In addition to scrutinizing the deed restrictions, it is important to determine what assessments are pending and likely to be levied in the near future. Pay particular attention to the budgetary processes, as the association must disclose anticipated special assessments for the major components. Civil Code Section 1363(f) affords association members access to records, including accounting books and membership lists. All owners should view the records regularly as part of their ongoing due diligence as deed-restricted titleholders.

Keep paying the assessments, or the association may foreclose on your property, either judicially or nonjudicially. Either could result in the loss of your property. Unfortunately, courts have stated that the requirement to pay dues is not dependent upon the association furnishing the services it is required to provide -- a truly ridiculous circumstance when the obligations to do both are imposed by law.

Civil Code Section 1367.1(c)(3) provides an opportunity for the titleholder and the association to agree on a payment plan, but such plans do not prevent the association from filing a lien for the unpaid assessment or foreclosing on that lien if the homeowner defaults on payment. A lien may also complicate efforts to sell or refinance.

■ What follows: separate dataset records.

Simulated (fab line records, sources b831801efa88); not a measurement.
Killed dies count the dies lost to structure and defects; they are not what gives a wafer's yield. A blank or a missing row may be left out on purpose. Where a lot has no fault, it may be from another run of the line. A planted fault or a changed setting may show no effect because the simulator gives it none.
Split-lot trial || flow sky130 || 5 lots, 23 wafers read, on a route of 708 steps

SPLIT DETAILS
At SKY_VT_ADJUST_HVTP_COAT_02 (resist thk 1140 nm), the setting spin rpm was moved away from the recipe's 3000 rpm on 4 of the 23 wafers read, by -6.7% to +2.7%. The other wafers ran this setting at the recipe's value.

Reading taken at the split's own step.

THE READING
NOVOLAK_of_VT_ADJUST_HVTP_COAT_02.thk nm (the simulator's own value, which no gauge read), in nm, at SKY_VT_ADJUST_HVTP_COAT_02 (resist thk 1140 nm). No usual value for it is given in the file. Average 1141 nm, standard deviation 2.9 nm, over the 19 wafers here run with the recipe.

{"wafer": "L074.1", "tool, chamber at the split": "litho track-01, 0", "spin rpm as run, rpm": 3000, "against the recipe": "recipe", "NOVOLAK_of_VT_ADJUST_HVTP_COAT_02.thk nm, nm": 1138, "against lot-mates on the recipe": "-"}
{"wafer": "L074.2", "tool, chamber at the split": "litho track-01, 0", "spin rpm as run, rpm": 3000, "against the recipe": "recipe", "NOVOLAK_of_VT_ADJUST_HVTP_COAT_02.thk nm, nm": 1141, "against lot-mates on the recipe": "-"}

Civil Code Section 1366(b) allows homeowner association boards to raise the monthly assessments up to 20% a year or impose a special assessment of 5% of the budgeted gross expenses for that fiscal year without a homeowner vote, provided that the association has complied with the requirements of Section 1365 regarding distribution of financial documents. This does not always occur, and the only way to challenge the assessments is with a lawsuit. The Davis-Stirling Act fails to penalize boards that do not comply.

Many titleholders mistakenly fail to take action and cut their losses once a policy of escalating assessments becomes apparent, and it appears this situation has brought you to the brink of financial disaster.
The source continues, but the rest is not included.